The deep kinship between laughter and play discloses itself as soon as we begin carefully to compare them. Let us look at some of their common characteristics.
Play contrasts with work, not as rest or inactivity contrasts with it, but as light pleasurable activity contrasts {146} with the more strenuous and partly disagreeable kind. The same holds good of laughter. It is light pleasurable activity in contrast to the more burdensome activity of our serious hours.
Again, play is free activity entered upon for its own sake. That is to say, it is not directed to any end outside itself, to the satisfaction of any want, save that of the play-impulse itself; and so it is free from external restraint, and from the sense of compulsion—of a “must” at the ear, whether embodied in the voice of a master or in that of a higher self—which accompanies the attitude of the worker. Similarly, when we laugh we are released from the strain and pressure of serious concentration, from the compulsion of the practical and other needs which keep men, in the main, serious beings.
It follows at once that play is relative to work, that it is enjoyed as a relief from graver occupations, and cannot be indefinitely prolonged. And, as has been hinted above, the same holds true of laughter and what we appropriately describe as playing the fool.
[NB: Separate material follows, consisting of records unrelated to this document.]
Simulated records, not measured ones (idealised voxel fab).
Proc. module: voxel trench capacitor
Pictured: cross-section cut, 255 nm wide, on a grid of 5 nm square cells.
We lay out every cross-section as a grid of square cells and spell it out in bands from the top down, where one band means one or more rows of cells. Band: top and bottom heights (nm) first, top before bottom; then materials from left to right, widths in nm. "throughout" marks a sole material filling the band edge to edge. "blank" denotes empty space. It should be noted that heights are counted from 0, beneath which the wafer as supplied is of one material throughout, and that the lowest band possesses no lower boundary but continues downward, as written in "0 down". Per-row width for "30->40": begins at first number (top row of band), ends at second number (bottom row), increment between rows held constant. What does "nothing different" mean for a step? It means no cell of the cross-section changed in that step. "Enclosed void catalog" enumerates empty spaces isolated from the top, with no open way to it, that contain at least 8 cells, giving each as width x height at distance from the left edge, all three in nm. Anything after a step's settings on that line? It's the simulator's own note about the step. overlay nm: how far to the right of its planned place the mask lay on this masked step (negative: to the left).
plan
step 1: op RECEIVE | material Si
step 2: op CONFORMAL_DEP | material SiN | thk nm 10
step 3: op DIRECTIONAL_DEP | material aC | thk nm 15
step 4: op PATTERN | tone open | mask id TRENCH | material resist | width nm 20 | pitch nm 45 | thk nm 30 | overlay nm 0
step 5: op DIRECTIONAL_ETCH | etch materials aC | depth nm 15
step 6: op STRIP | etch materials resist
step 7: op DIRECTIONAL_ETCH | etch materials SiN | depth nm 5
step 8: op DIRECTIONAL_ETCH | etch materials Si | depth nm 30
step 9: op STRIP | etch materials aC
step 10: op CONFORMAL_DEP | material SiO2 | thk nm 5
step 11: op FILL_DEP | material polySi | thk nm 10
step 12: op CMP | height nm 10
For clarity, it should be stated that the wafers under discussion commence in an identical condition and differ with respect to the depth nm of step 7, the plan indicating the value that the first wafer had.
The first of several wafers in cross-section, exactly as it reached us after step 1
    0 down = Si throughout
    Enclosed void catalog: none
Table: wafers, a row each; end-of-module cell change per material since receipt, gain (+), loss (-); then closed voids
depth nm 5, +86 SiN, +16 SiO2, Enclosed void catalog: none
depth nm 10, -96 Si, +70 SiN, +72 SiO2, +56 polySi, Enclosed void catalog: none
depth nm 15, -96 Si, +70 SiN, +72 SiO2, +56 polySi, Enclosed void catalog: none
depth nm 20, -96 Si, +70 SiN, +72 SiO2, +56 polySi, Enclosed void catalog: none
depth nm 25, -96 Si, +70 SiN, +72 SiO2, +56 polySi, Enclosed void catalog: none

In saying that play is spontaneous activity, freed from the imperious rule of necessity, I do not mean that it is aimless. The play-impulse provides its own ends; for, without something to aim at, it could not become conscious activity in the full sense. Thus in the case of children, at any rate, and possibly of young animals also, playing at some form of combat implies, as Prof. Groos urges, a keen striving for something akin to conquest. In other words, the instinct which underlies the activity seems to bring with it the setting up of something like an end. Similarly with respect to those varieties of children’s play which aim at the realisation of an idea, and so resemble art. In this case, too, an instinct, namely, imitative production, prompts to the semblance of a serious conative process, the striving {147} after an end. The same applies to mirthful activity. In playing off a joke on another we certainly have a definite aim in view. In neither case, however, is the end regarded as a serious or important one. Play ceases to be pure play just as soon as the end, for example conquest, begins to be regarded as a thing of consequence to the player; and, in like manner, laughter ceases to be pure mirth just as soon as the end, say the invention of a witticism, is envisaged as a solid personal advantage, such as heightened reputation.[84]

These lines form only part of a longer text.